Prompt:
Using Gale’s lecture, Poirier’s article, and Bear’s article, identify at least three ways in which Inuit mathematics challenge Eurocentric ideas about the purpose of mathematics and the way we learn it.
While there were many ways in which Inuit mathematics challenged Eurocentric ideas, I feel that the three strongest challenges come in the form of; number base, contextual understanding, and communication of mathematical ideas.
Before reading these articles and watching Gale’s lecture, I was actually aware of the differences in base between different cultures. What I find so interesting about this aspect of mathematics is that at its core, base doesn’t matter. In my EMTH 300 class we have explored counting systems other than base 10, and in my MATH 221 class we have converted between bases. All of the math that you would ever have to do is still doable, its just that you need to adjust the way you think about it. In some ways, I think that base 20 could make more sense than our Western are 10 system. Counting in base 20 could give students an easier understanding of large numbers for example. While counting in base 20 feels like something that goes against all logic and should not work in the sense of Eurocentric math, its interesting to find that concepts such as √2 and π still hold! This is further proof that the base does not matter, and support the idea that having different cultures count using different number systems does not put anyone at an obvious disadvantage.

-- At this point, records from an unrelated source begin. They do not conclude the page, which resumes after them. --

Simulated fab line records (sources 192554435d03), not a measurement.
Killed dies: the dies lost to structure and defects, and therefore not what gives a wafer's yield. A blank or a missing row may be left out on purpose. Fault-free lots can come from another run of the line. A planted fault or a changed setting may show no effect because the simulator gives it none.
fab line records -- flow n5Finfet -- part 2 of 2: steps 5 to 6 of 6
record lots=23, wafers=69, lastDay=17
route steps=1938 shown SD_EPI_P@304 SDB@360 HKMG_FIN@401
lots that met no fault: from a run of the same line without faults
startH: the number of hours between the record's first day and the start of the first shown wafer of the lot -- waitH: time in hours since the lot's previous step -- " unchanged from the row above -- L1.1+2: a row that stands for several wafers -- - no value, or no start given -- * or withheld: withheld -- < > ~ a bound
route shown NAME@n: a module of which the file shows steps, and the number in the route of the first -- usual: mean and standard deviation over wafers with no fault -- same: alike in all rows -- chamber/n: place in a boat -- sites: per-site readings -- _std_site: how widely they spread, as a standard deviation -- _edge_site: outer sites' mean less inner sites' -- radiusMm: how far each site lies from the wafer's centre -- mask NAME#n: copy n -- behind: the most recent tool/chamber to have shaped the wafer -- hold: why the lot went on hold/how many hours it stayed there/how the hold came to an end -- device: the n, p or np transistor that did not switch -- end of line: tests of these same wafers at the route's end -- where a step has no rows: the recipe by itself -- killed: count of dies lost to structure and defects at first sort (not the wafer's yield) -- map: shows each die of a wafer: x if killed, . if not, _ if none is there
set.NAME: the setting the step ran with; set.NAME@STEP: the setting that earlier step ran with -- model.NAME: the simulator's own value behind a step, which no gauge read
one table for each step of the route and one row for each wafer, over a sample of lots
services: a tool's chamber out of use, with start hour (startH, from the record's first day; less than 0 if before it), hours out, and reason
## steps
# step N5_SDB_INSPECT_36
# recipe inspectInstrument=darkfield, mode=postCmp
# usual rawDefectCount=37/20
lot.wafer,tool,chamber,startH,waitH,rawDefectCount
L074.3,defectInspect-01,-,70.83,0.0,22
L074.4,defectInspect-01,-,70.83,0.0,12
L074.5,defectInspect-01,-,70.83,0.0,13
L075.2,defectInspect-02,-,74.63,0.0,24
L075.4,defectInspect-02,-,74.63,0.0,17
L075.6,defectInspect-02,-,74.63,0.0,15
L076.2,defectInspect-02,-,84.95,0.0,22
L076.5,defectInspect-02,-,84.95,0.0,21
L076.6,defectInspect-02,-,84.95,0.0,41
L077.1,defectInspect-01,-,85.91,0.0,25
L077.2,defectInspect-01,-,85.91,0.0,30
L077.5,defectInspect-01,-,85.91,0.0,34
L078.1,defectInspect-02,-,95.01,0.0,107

As I am furthering my mathematical education I am realizing that removing the context from math is damaging. The idea presented in Gale’s lecture, Poirier’s (2007), and Bear’s (2000) articles about mathematical context is something that I feel should be brought into all classrooms. While speaking to the cultural link that mathematics has Poirier (2007) also speaks to the need for context stating: “different cultures have developed different mathematical tools according to their needs and their environment” (p. 54). If we teach mathematics as a context free abstract thing, then we remove a student’s ability to understand math’s place in our culture and community. Taking that further, if we remove the cultural context that helped to develop the mathematical understandings we are teaching, then we aren’t teaching the whole subject. Given this reasoning it is easy to see that continuing to teach math using Eurocentric methods not only lessens a student’s ability to take in math they are being taught, but also disrupts and directly challenges any cultural understandings of math that they make have brought into the classrooms with them.
Communicating mathematical reasoning is one of the toughest parts of learning math. I have been working as a math and science tutor since starting at the University of Regina in 2018. I couldn’t tell you the amount of times that I have asked a student to explain their reasoning and then have them look back at me with blank stares. What I have noticed is that when you expect students to use ‘math language’ to explain a concept they freeze up. If you ask, are those angles complimentary, supplementary, or corresponding they have no idea. If you instead as students to explain the relationship that angles have, they will eventually fall back on the above definitions without even realizing it. Extending that thought to students of different cultural backgrounds, and taking into consideration the different ways in which those cultures explain numbers, it is easy to see that no one way of explaining a math concept is better than the other. At times, it could even be said that cultures who have greater spatial awareness will excel at math problems other students would have a hard time understanding.